AXA, a multinational insurance company based in Paris, uses ML to optimize pricing by predicting “large-loss” traffic accidents with 78 percent accuracy, notes Stephen Arthur, Google’s managing director for finance partnerships. Large-loss cases significantly affect the bottom line because they require payouts of more than $10,000. AXA’s research-and-development team in Japan used ML to predict whether a driver might cause a large-loss case while insured. The company analyzed 70 variables, including the driver’s age and address, the annual insurance premium, and the age of the car. AXA could then use the data derived from the ML analytics algorithm to predict losses and align its insurance premiums accordingly.

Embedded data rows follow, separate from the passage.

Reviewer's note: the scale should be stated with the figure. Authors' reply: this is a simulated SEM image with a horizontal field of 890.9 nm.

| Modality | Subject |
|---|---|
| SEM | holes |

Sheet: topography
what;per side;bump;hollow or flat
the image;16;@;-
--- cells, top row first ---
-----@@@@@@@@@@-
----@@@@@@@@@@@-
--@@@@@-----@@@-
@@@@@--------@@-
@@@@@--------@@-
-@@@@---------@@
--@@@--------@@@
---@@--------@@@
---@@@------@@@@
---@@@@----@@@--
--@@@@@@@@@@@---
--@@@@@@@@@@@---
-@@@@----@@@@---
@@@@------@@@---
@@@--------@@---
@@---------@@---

“The most compelling reason for ML and analytics in financial services marketing is the step change capability to deliver a superior, contextually relevant end-to-end experience that anticipates customer need based on signals of intent,” Arthur says. “The level of personalization” he adds, “is unsurpassed, and in many cases, not entirely intuitive to how we traditionally segment audiences.”

South African insurer Santam turned to machine learning to turbocharge its display advertising campaigns. Partnering with marketing firm iProspect, Santam launched Google’s Smart Display product, allowing marketers to automate ad generation across websites and mobile devices and match ads with customer profiles. The result was 75 percent more customer conversions than with traditional display ads.

Anticipating customer needs

In the survey, 60 percent of financial services marketers said they believe ML can capture intent throughout the entire customer journey. The ability to contextually examine connections and relationships enables marketers to analyze the customer journey, from initial contact with a brand to conversion and ongoing engagement. They can use ML to trace the first sales or marketing pitch to the actions that led to the buying decision and use the insights they glean to improve areas such as customer service and support.

“Life events are a critical trigger for opening new financial products and services,” says Arthur. That said, it’s often difficult for marketers to pick up on the signals of consumers experiencing life events in real time. “At Google, we’ve been able to use machine learning to leverage our data to understand and predict when someone is experiencing a significant life event and help marketers reach them more effectively during those moments,” Arthur says. 

The survey shows that 44 percent of financial services marketers use customer value-based segmentation. ML helps marketers assess the value of their future customers, for example. Appropriately valuing prospects is “particularly compelling” to financial services companies, where understanding the varying lifetime value potential of what would traditionally appear to be similar prospects has huge implications, Arthur says.

“There is no reason to pay the same to acquire two people, one of whom funds a brokerage account with $10,000, while the other moves $500,000 into a managed investment service,” Arthur explains. “Each customer is valuable,” he adds, “but in very different ways, and knowing this intent or propensity to act effectively changes media investment.” And each customer can have wildly different needs, Rowe adds. She contrasted the needs of a millennial in the early stages of a career, living in a big city, with those of a baby boomer in the suburbs. “One may prefer a credit card that gives them higher points for restaurants and travel, whereas the other one may prefer cash back. One may be getting ready for starting a family, while the other may be more focused on leisure activities,” Rowe says.

An invaluable resource

ML is also useful in tearing down the walls of siloed data points and information. It can paint the big picture, enabling marketers to align and analyze all of the financial institution’s data assets, transactions, and sources. In this sense, ML also serves as an invaluable team-building mechanism. It ensures that marketers and their peers from all departments—sales, accounting, customer service, lending—have access to the same information and insights. This results in more effective collaboration, communication, and cooperation to achieve the institution’s goals.

Indeed, the survey shows a 73 percent majority of marketing leaders investing in ML have already shifted more than 10 percent of their time from manual activation to strategic insight generation. These types of insights can help marketers anticipate future customer needs and influence other departments in the financial institution to shift, modify, or add resources as necessary to meet those needs.

Moreover, 451 Research’s Renaud says, deploying ML tools enables financial services marketers to sort through today’s data deluge, uncover crucial information about customers, and respond swiftly to changing market conditions—before they’re outpaced by competitors.

“Machine learning assists financial services marketers in cutting to the chase,” Renaud says. Because, in financial services, “time is money.”